I was in college, but I was also looking for my big break. I was actually strumming a guitar and singing in some hellhole upstate when I met Bashful Bob the fiddler. As soon as I was on a break, he came up to me.
"How much are they paying you here?" he asked.
I decided to impress him. "Fifty bucks," I said.
"I happen to know they're only paying you twenty," he answered. "But I have a band, and if it works out, we can pay you forty."
Maybe I had finally made the big time, I thought. Someone had noticed me, and my career was on the upswing. We played together for years after that, in various bands. Sometimes we got really fancy and played electric. We also had some really bad moments. Once, I took second place in a college fiddle contest, while he and another guy I knew tied for third. He really hated that. After all, he was the fiddler in the band and I was just the guitar player.
If you want things to run smothly, and you work in a small company, you have to know your place. He never let me hear the end of that.
He had some nasty habits. He didn't believe in tipping and when groups of us went out, we'd ask for separate checks, one of him and another for the rest of us. He liked to meet strange women in bars, sometimes very strange women, and let them run up tabs that counted against our already low pay. They would pay us back, he'd say, but we'd never see them again.
We fell out when he failed to show up to a gig. He used to call square dances and I took this gig thinking he would do it. But someone offered him more money to play somewhere, and he took it. He told me it was a "grand opening," but I was unimpressed. In fact, I got stuck calling the square dance. This was challenging because I have no idea how to even dance a square dance. But I got a book somewhere and did my best.
I'm thinking of him lately because of Janus. I talk to a lot of people about what to do with non-duespayers. It's a tough call, but basically I think they're scabs. How will I treat people who make me shoulder the financial demands of union, shirk it themselves, but expect me to represent them anyway?
Bashful Bob and I used to play a little dive bar in Hoboken every Tuesday night. I think the bar would throw us a few bucks and we'd pass a hat for the rest. I was always polite, simply nodding when people declined to contribute. Bob had a different approach. He'd look at the person who failed to contribute, and sharply say, "Thank you. Hope you enjoyed the music.
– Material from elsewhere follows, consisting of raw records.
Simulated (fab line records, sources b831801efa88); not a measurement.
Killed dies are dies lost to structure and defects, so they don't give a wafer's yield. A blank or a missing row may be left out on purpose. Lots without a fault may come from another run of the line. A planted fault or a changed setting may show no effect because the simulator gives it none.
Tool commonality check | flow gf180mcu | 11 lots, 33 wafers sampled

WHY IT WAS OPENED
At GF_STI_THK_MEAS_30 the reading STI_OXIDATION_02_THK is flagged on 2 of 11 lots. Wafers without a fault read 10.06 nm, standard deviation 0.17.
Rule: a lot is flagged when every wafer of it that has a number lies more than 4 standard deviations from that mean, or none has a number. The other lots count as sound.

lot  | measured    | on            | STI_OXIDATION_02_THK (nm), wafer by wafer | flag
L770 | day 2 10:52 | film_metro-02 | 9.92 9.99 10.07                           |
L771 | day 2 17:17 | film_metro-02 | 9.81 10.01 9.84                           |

I noticed that the next time he came around, people tended to contribute. I started using his technique when it was my turn, and it seemed to work.
Now our case is a little different, and we aren't exactly passing a hat. But I really wonder exactly how I will handle people who need assistance when they don't support us. A UFT official told me, "No, you have to represent them the same way you'd represent anyone else." I don't know, though. Would I be inclined to spend extra time researching charges against a person like that? Should I bother to investigate why this person is in trouble before going to a meeting about it?
There's the other side of the argument. The person will say, "See? Look, the union is useless. I needed help and the guy told me to put a letter in his box. Then I never heard from him."
On the other hand, that's the same guy who willfully freeloaded on my back. Whey shouldn't he get what he pays for? I don't know about winning over freeloaders. It would be kind of like asking Bashful Bob to leave a tip.